I have a Java application that uses a C++ DLL via JNI. A few of the DLL's methods take string arguments, and some of them return objects that contain strings as well.
Currently the DLL does not support Unicode, so the string handling is rather easy:
- Java calls String.getBytes() and passes the resulting array to the DLL, which simply treats the data as a char*.
- DLL uses NewStringUTF() to create a jstring from a const char*.
I'm now in the process of modifying the DLL to support Unicode, switching to using the TCHAR type (which when UNICODE is defined uses windows' WCHAR datatype). Modifying the DLL is going well, but I'm not sure how to modify the JNI portion of the code.
The only thing I can think of right now is this:
- Java calls String.getBytes(String charsetName) and passes the resulting array to the DLL, which treats the data as a wchar_t*.
- DLL no longer creates Strings, but instead passes jbyteArrays with the raw string data. Java uses the String(byte[] bytes, String charsetName) constructor to actually create the String.

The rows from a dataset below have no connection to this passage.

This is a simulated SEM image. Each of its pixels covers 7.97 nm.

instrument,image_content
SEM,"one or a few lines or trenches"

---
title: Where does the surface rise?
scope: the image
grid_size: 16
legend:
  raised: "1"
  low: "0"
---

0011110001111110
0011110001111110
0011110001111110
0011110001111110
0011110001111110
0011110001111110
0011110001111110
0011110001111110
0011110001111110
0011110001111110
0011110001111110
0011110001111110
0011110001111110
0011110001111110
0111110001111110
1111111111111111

The only problem with this method is that I'm not sure what charset name to use. WCHARs are 2-bytes long, so I'm pretty sure it's UTF-16, but there are 3 posibilities on the java side. UTF-16, UTF-16BE, and UTF-16LE. I haven't found any documentation that tells me what the byte order is, but I can probably figure it out from some quick testing.
Is there a better way? If possible I'd like to continue constructing the jstring objects within the DLL, as that way I won't have to modify any of the usages of those methods. However, the NewString JNI method doesn't take a charset identifier.